Future Historical Fiction

A young X/old Millennial born and bred in the US, I don’t see my peers writing a lot of historical fiction based on our childhoods. I was teased about my resemblance to Tonya Harding as a pre-teen. My friend Meredith made a catchy rap about the first Bush puking on the Japanese Prime Minister. Long before I knew where Kuwait was, I wanted nothing to do with the group of girls who walked out of school and chained their overplucked-eyebrow selves to a fence to protest the first Gulf War. Crimes against fashion aside (WTF with those mile-high bangs?!) New England in 80s/90s apparently had long ago seen its heyday in historical significance.* I got my crazy from Narnia and HG Wells. I could shut the book to the horror, and from that calm can’t get excited to write realistic fiction.

Fast forward to the 2010s when my own kids are in elementary school – they and their friends see that the adults around them are varying degrees of scared and frustrated. Without a specific antagonist to pinpoint, the fiction series of the Land of Opportunity has unraveled.

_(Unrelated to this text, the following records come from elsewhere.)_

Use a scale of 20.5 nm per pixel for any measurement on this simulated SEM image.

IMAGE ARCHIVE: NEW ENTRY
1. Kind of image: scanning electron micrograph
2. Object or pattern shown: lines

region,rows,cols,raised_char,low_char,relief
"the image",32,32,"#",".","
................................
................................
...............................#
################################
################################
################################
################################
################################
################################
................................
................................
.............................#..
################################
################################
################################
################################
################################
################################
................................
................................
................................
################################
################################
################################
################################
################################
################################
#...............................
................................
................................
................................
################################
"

Our country’s apparent desire to cast its children as annoying minor characters, breeds monsters and generates black holes we don’t understand that will echo for generations. It’s not just my own two children I love and care about, and wish they were growing up in a safer and more boring world.

While silver linings don’t excuse the clouds – I expect some *intense* historical fiction as today’s little ones grow up.

Fun fact about this video: the woman who gave my daughter this microphone protested with the Black Panthers back in the 60s.

*Word to the wise if you have relatives in MA: Plymouth Rock is Not. That. Interesting.